Northeast Securities' analyst Ashok Kumar agrees there is a big window of opportunity for Microsoft's OS, which is expected to start selling on smartphones around this year's holiday season. "Despite all the hoopla about Nexus One, it hasn't hit the tipping point -- two-thirds of the market is up for grabs," he told the TheStreet, adding that both Palm ( PALM) and Symbian, the OS used by Nokia ( NOK), are fading.

"When the new operating system arrives before the end of the year, Microsoft should finally be able to play in the same sandbox now occupied by the iPhone, Android, and BlackBerry," wrote Needham & Company's Wolf. "We've frequently criticized Microsoft's inept efforts in delivering a user-friendly smartphone operating system -- such criticisms are now in the past."
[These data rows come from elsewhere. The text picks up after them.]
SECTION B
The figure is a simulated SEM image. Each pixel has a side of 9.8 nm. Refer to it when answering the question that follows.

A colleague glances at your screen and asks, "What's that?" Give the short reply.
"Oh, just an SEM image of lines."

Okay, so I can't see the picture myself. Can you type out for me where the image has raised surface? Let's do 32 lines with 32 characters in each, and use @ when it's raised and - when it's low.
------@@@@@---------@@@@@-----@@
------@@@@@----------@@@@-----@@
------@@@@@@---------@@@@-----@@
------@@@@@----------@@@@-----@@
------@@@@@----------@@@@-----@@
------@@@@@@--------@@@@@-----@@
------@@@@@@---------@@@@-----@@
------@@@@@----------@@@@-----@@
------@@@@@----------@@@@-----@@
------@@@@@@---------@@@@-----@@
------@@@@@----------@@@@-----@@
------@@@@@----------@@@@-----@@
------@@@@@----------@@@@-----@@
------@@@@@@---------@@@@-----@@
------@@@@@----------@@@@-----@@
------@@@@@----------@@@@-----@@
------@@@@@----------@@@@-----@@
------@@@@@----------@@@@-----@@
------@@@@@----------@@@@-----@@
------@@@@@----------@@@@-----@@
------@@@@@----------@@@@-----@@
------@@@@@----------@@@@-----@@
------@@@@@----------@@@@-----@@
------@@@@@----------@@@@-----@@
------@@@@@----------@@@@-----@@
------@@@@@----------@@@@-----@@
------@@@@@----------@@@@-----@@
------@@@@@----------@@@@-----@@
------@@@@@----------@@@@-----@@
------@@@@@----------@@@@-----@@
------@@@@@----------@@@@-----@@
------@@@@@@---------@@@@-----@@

Indeed, Microsoft's first phone OS, Windows Mobile, hardly set the world alight. It currently ranks in fourth place behind Symbian, Apple and RIM, according to analyst firm Collins Stewart. This, however, could all change with the advent of the Phone 7 -- and even a Microsoft-branded phone.

"This much is certain, Windows Mobile, so far, has been a failure," said Northeast Securities' Kumar. " But Microsoft has resuscitated the interest of the user and the development community with Windows Phone 7."

Born out of Microsoft's Zune media player, Windows Phone 7 made its debut at the Mobile World Congress (MWC) event in Barcelona last month. Offering touchscreen capabilities, Microsoft's new OS also contains a number of hubs, which combine Web and application content onto a single screen. This could be used by gamers using Microsoft's Xbox LIVE on their smartphone, or for music content downloaded from a customer's PC.

Microsoft's Mobile Hurdles

Microsoft's second foray into the smartphone market also poses big challenges, like luring application developers onto its OS. Microsoft may be the 800-pound gorilla in desktop software, but Apple is undoubtedly the King Kong of mobile apps. Apple has more than 150,000 applications in its App Store, some 3 billion of which have been downloaded to iPhones and iPods.

A Microsoft spokeswoman explained that at Mobile World Congress the company announced the availability of over 1,245 applications in Windows Marketplace for Mobile, more than five times the number it offered when Marketplace launched in October 2009. "Additionally, over 1,325 software vendors are registered to deliver applications for work and play in Windows Marketplace," she added, in an email to TheStreet.

"Popular culture moves constantly, so the ability to have an enormous amount of developing applications is very important," Ken Denman, the CEO of telecom software specialist Openwave ( OPW), said to TheStreet. "Clearly Apple has a lead -- they have done the most with mobile applications."

Microsoft is on a mission to stake its own claim in this space. Earlier this week, at its MIX10 developers' conference, Microsoft unveiled Windows Phone Marketplace, an enhanced version of its first app marketplace, specifically aimed at developers building applications and games for Phone 7.

Microsoft will keep 30% of the revenue from Phone 7 applications, with 70% going to the publisher. (This revenue split is not without precedent; Apple keeps 30% of the revenue from applications sold on its App Store.)

Northeast Securities' Kumar believes that Microsoft could push this envelope, luring more developers onto its OS.

"If Microsoft is more magnanimous in terms of the economic split, there's no reason they can't get more support from the ecosystem," he said.

The other big challenge for Microsoft is forging deals with phone manufacturers, although a slew of companies like HTC and Dell ( DELL) are already signed up as Phone 7 partners. "In contrast with previous releases of Windows Mobile, which Microsoft licensed to any and all comers, the company is dictating rigid minimum specs for 7 Series devices," said Needham & Company analyst Wolf. " But widespread support seems assured when Windows Phone 7 launches later this year."

There is a bigger question mark, however, hanging over a Microsoft branded phone.

"My gut feeling is that the software release will be this year, but the own-branded phone will be a 2011 event," said Kumar. "They don't want to bite off more than they can chew."

With more than $9 billion in cash, great brand awareness, and a vast network of partners, it would be unwise to bet against Microsoft's smartphone push.

"It's theirs to lose," said Kumar. "If anyone has the balance sheet and ecosystem to support this, it's Microsoft."